[Fsfe-ie] perspective on e-voting

Niall Douglas s_fsfeurope2 at nedprod.com
Thu Mar 4 02:14:38 CET 2004

Hash: SHA1

On 3 Mar 2004 at 10:49, Fergal Daly wrote:

> > x86 processors are /vastly/ more complex than they need to be
> > because of the legacy requirements. Really they're a RISC CPU
> > nowadays with a translation front-end converting the x86 into RISC
> > ops. However that said, there is a huge scale of economy in x86
> > chips only ARM could probably come close to - hence me suggesting
> > the Atmel.
> Thank you, I know what modern x86s do and why they're cheap, hence my
> impression that it would be cheaper than a specialised processor.

Sorry, I didn't mean to sound condescending - I merely meant to say 
that military CPU's are cheaper because they're much simpler than x86 

> Again, it doesn't matter in the slightest whether the chip is hardened
> or commodity, cheap or expensige or anything else it will still be
> easy to replace it with a rigged look-a-like.

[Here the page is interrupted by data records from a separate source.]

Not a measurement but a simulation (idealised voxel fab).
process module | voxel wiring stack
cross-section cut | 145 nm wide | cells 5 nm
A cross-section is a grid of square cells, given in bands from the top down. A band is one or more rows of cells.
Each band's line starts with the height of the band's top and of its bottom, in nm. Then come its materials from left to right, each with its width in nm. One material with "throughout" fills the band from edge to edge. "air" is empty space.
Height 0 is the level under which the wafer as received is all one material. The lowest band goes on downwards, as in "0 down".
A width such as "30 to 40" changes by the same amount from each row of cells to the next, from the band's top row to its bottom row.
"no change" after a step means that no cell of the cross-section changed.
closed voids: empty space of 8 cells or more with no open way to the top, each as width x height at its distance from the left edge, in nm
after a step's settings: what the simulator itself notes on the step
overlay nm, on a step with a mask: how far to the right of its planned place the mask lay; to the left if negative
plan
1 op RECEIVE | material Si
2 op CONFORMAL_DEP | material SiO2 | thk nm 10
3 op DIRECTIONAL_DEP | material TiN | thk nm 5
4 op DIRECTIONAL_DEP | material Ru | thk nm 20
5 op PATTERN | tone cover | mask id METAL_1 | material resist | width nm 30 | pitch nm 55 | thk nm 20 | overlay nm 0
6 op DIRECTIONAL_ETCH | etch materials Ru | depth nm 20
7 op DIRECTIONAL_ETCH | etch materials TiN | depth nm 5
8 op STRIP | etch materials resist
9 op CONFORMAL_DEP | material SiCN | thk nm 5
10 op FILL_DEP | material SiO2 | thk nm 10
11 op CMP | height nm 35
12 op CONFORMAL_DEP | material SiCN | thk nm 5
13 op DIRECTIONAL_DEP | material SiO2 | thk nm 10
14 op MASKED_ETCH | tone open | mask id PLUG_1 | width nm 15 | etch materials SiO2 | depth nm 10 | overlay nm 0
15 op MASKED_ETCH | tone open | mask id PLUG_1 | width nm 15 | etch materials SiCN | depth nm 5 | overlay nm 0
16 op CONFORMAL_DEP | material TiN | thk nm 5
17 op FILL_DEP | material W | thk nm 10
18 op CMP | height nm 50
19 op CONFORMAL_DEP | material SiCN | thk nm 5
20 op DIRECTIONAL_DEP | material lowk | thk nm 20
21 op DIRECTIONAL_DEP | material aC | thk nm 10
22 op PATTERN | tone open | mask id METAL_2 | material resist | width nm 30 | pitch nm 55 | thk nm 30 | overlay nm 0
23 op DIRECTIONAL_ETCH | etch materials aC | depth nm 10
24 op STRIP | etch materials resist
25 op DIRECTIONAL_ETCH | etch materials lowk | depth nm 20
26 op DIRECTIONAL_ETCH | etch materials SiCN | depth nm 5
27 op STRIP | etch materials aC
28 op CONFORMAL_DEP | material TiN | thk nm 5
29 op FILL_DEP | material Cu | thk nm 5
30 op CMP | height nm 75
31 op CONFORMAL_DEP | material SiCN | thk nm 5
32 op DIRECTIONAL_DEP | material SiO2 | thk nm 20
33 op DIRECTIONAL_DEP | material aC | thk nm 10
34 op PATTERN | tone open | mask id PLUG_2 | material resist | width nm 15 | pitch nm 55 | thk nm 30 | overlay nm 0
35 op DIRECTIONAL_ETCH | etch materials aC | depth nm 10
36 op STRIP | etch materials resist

I'd like to see anyone design a CPU which can recognise when the 
software running on it is tallying votes and adjust them 

> This current government has a slim majority and they have gutted the
> Freedom of Information Act despite public and media outcry. They are
> probably about to pass fundamentally change our voting system a
> completely united opposition and massive media and public discomfort.
> Once you have a majority in the Dail you can do what you like as long
> as it's constitutional and in 5 years that covers a hell of a lot of
> bad stuff. There is no "congress" which will come to the rescue. The
> closest thing is the Seanad which can only delay legislation, it
> cannot stop it.

Well, that's what governments do - get into power, spread government 
cash among their friends and change the system to ensure they stay in 
power. What else did you expect? The system has been identical for 
over 2000 years!

This is why I like rainbow coalitions - the more they hate each 
other, the less chance of corruption. Unfortunately they're not very 
efficient :(

> "Fairly" is not enough. The stakes are very high, high enough that
> someone could decide to invest quite a chunk of money into winning.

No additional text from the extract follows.